Cities around the world are working to revitalize brownfield sites — areas where redevelopment or reuse may be complicated by some kind of contaminant — particularly in former waterfront industrial zones, where there is often the greatest opportunity to remake the city's image. Just as Baltimore has succeeded in redeveloping industrial sites from Canton to the Inner Harbor to Locust Point, decades of experience across America have created a base of knowledge that is allowing many such projects to move ahead safely, attracting residents and business back to our urban core.

Those of us who have been in the brownfields trenches for 15 or more years see the Harbor Point redevelopment as an example of the best brownfields and smart growth practices, developed through the carefully prescribed progression of site assessments, cleanup and redevelopment construction methods that eliminate exposure pathways. The cleanup objective was always to get beyond a fenced­off lot and redevelop the site as a prominent and extraordinary asset to the city and the neighborhood.

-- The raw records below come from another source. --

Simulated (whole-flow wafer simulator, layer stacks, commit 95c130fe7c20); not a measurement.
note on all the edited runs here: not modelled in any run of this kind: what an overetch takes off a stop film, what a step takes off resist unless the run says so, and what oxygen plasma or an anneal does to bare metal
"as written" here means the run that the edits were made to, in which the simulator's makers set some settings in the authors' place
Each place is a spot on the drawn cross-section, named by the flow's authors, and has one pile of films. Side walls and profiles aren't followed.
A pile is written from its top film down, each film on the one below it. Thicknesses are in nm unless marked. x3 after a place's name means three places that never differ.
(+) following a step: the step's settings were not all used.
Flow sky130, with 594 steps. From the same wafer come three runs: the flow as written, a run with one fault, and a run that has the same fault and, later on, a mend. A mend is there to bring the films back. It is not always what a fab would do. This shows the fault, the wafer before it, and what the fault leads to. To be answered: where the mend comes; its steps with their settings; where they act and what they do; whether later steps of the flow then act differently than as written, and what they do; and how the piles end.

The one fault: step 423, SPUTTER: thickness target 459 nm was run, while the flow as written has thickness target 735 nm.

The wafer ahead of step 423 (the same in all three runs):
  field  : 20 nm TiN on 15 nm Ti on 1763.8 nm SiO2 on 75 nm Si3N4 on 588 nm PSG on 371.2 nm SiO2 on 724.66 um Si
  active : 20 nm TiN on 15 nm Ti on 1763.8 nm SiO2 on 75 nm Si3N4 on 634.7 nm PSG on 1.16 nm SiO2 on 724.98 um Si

The community will gain many advantages from redevelopment, but one worth emphasizing in the context of protecting public health is "site cap redundancy." The current cap is fully protective to residents, business occupants and neighbors; the new buildings and garages will be added over the top of the cap, in effect, providing an extra layer of protection.

As to the other benefits of redevelopment, let us recount: a mixed-use walkable community, reinforcing state and regional smart growth objectives; 9.5 acres of public open space including a new 5-acre waterfront park; continuation of Baltimore's No. 1 amenity, its waterfront promenade; and a jewel of a site to market to out-of-town businesses that might be looking for that one site that combines water views, a cool creative community, and walking distance to the East Coast's most complete set of urban amenities. With Exelon, a leading national energy company, as its core tenant, Harbor Point will undoubtedly gain national recognition as a model for redevelopment and reuse.

For perspective, many urban waterfronts are impacted by more heavily-contaminated sites than the former Allied site. Waterfronts and ports in Portland, Tacoma, Glen Cove (New York), Brooklyn, Queens, Seattle, Buffalo, Toledo and right here in Maryland on the Anacostia, are all dealing with Superfund sites that need to be remediated. Impacted sites often sit idle for decades while EPA battles multiple responsible parties and tries to come up with acceptable cleanup and funding plans.

Many of these other cities have long-term visions that have yet to be realized. In Tacoma, Wash., cleaning up the Thea Foss Waterway was such an important objective that the city participated in a $106 million cleanup agreement that included a $56 million contribution from the city's Surface Water Tax. By comparison, the cleanup of the Honeywell site in Baltimore was much more cooperative, straightforward, and certain. Throughout the process, Allied and then Honeywell cooperated with regulators as the sole responsible party; there have been no lawsuits holding up cleanup and no public funding.

Finally, the questions that have been raised in relation to protection of public health boil down to this: is there any reason to believe that the regulators are not doing their jobs? Certainly, most people who attended Baltimore City Councilman James Kraft's public meeting last fall came away with a favorable impression that the regulators are fully in charge and acting in the best interest of the public. They have every motivation to get this right: They are bound by law to protect public health and the environment. Their worst mistake would be to ignore a public health risk that might come back to haunt them, especially on a site with this kind of prominence.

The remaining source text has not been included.